Kenta Maeda Betting on Himself
The Dodgers made Maeda’s signing official today, but the terms of the deal are still not out. The latest is that the guarantee is $25 million for eight years with as much as $12 million per year in incentive clauses.
The Dodgers turned up problems with Maeda’s pitching elbow at the physical, but Maeda is convinced he can be a star in MLB.
What I find interesting about that is that a few years ago, the reports from Japan suggested Maeda might be somewhat reticent about coming to MLB, because he might not yet be “ready.” More recent reports indicate that Maeda asked to be posted two off-seasons ago, but that the Hiroshima Carp turned him down. The Carp couldn’t turn him down this year because he’ll be an unrestricted NPB free agent after the 2016 season, and they’d lose the $20 million posting fee for one more year of service.

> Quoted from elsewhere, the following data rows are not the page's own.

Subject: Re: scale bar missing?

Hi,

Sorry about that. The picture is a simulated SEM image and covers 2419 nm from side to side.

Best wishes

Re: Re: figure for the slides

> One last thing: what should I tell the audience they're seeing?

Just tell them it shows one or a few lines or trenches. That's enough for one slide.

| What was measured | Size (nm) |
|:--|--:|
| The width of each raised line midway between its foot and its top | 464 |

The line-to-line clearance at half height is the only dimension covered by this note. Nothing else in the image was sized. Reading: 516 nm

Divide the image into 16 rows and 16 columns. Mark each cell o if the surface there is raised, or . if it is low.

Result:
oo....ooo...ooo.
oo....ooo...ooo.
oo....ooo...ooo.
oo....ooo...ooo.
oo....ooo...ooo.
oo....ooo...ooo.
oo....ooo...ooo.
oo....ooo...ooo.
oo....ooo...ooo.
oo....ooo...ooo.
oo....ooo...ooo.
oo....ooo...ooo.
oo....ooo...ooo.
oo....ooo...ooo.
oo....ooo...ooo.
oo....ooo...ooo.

My suspicion is that Maeda’s statements a few years ago were just Japanese politeness for the fact that the Carp weren’t yet ready to let him go. Hiroshima’s 2014 and 2015 attendance numbers were highest in team history, because the team made the play-offs in 2013 and 2014, in no small part due to Maeda, their best pitcher.
In any event, the Dodgers’ guarantee is considerably better than what Maeda could have made staying in Japan. He could have made as much as $3.125 million in NPB this year and could then sign a four year deal worth as much as 2.4 billion yen, currently $20.3 million, but which would also require big performance incentives to reach the full value.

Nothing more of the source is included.